Water Puppets (Pitt Poetry Series)
Winner of the 2010 Donald Hall Prize in Poetry
In her third poetry collection, Quan Barry explores the universal image of war as evidenced in Afghanistan and Iraq as well as Vietnam, the country of her birth. In the long poem “meditations” Barry examines her own guilt in initially supporting the invasion of Iraq. Throughout the manuscript she investigates war and its aftermath by negotiating between geographically disparate landscapes—from the genocide in the Congo—to a series of pros poem “snapshots” of modern day Vietnam. Despite the gravity of war, Barry also turns her signature lyricism to other topics such as the beauty of Peru or the paintings of Ana Fernandez.
Praise For Water Puppets (Pitt Poetry Series)…
“These poems impress with the enormous and energetic distances they travel. More impressive, however, is the focus they show on arrival. We are everywhere, but everywhere is distinctly somewhere—and often dangerous. These words are the essence of displacement. Yet these poems do not stop there, are not so easy on themselves, speaking in a clear voice for the new as well as the past. They relentlessly address their—and our—changing and unchanging world against the loose backdrop of Vietnamese water puppet theater, whose imaginative traditions show themselves in repeatedly memorable moments. These poems may move on water, but their voices do not falter.”
—Alberto Álvaro Ríos
“Some will find Barry’s subjects—genocidal war, pornography, the slaughter of Thanksgiving turkeys—disconcerting, but she treats them with a candor, persistence, and tonal control that aims to question and comprehend rather than simply indict or dismiss. An engrossing collection.”

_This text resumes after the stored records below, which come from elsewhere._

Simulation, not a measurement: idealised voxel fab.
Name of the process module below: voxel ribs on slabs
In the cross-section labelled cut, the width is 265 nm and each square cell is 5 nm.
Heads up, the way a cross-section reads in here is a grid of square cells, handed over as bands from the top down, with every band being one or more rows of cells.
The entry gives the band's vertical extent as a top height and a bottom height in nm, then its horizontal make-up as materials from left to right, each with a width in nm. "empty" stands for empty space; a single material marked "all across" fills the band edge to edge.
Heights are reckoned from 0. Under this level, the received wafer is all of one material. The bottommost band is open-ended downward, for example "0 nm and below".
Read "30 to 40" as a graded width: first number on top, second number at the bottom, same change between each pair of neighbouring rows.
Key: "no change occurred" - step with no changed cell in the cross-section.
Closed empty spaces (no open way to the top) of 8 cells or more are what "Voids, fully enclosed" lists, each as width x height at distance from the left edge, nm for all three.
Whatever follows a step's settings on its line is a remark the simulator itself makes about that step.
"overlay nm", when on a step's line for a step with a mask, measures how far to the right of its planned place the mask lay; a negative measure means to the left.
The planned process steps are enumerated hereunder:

“What I appreciate about Barry is that she’s always pushing herself poetically to try different forms. . . . Another powerful work by Barry.”
—Asian American Literature
University of Pittsburgh Press, 9780822961604, 88pp.
Publication Date: August 28, 2011
About the Author
Quan Barry is the author of two previous poetry collections: Asylum and Controvertibles. She is professor of English at the University of Wisconsin-Madison where she directs the MFA program in creative writing.